So, let’s peel back a layer for a minute and ask, “What fiction drives self-destruction, and what truth can set us free?” The three statements below affirm what author Francis Schaeffer called, the really real. They have been known to free people from lesser ties that bind. But they have little if any power until we see them in contrast to whatever we have been trusting and basing our lives upon, personally. What we live for really is our master.
1) There is a God, and it is not me.
We all can feel as though the universe owes us something. Disappointment can expose these expectations. We believe we have a right to what we want. A story about a man named Job examines whether or not it makes sense to consider ourselves entitled to anything. At the end of the story, Job realizes that nothing he lost had been promised to him. Making demands as a test of God’s justice is one of the most common ways people get stuck in their pain. They hold the universe hostage to those demands, but they themselves end up trapped. Job experienced a spiritual breakthrough when he admitted to himself: “There is a God and it is not me.” (My summary.)
2) I am unworthy but not worthless.
If it were possible to compile only an hour’s worth of your worst thoughts and acts on dvd, playing it before a live studio audience, would you stay for the show? I heard a story about a man who was able to hold his head high through something similar. He was a POW in Germany and his captors had discovered everything they could find out about his past. During an intense interrogation, they used this evidence in an attempt to break his will–a tactic that worked to get many prisoners to talk. However, this time his accusers were struck dumb by the response. During an extended session that exposed the error and shame of his ways, the man looked back into the eyes of his captors and said, “You don’t know the half of it.” What would give someone the freedom from his past in the midst of its accurate accounting? At some point he had made peace with it. It’s a peace which has confidence to say, “I am unworthy but not worthless.” How did he make this spiritual breakthrough?
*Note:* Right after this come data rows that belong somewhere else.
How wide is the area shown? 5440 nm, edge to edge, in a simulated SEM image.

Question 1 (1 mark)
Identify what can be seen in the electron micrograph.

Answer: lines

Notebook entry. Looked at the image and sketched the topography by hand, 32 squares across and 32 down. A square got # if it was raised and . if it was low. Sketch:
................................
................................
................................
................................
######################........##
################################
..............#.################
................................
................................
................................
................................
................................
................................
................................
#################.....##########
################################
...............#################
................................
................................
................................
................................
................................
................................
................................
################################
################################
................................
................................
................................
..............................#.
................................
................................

3) My future is brighter than I might hope.
For many people, the word forgiveness does not seem like a complete answer to this question. Any of us may discount its power when seen in theory but not experienced in practice. Getting up-close and personal with God’s distant promise of forgiveness risks exposure and requires trust. Like Adam and Eve, some would rather maintain a little dignity behind the cover of accomplishments, good deeds, or social skills.
Ironically, even apart from those outward layers, shame itself can become a fig leaf when we count it a virtue to suffer with it. As long as we consider self-reproach to be a sign of virtue, we stay stuck. In the end, it’s pride that keeps us from forgiveness. The spiritual breakthrough comes when we, like that prisoner of war, have courage to admit our condition is worse than we can measure. Forgiveness then becomes more than a distant promise as we begin to see the need and to place our trust in it as something more than we could ask or imagine.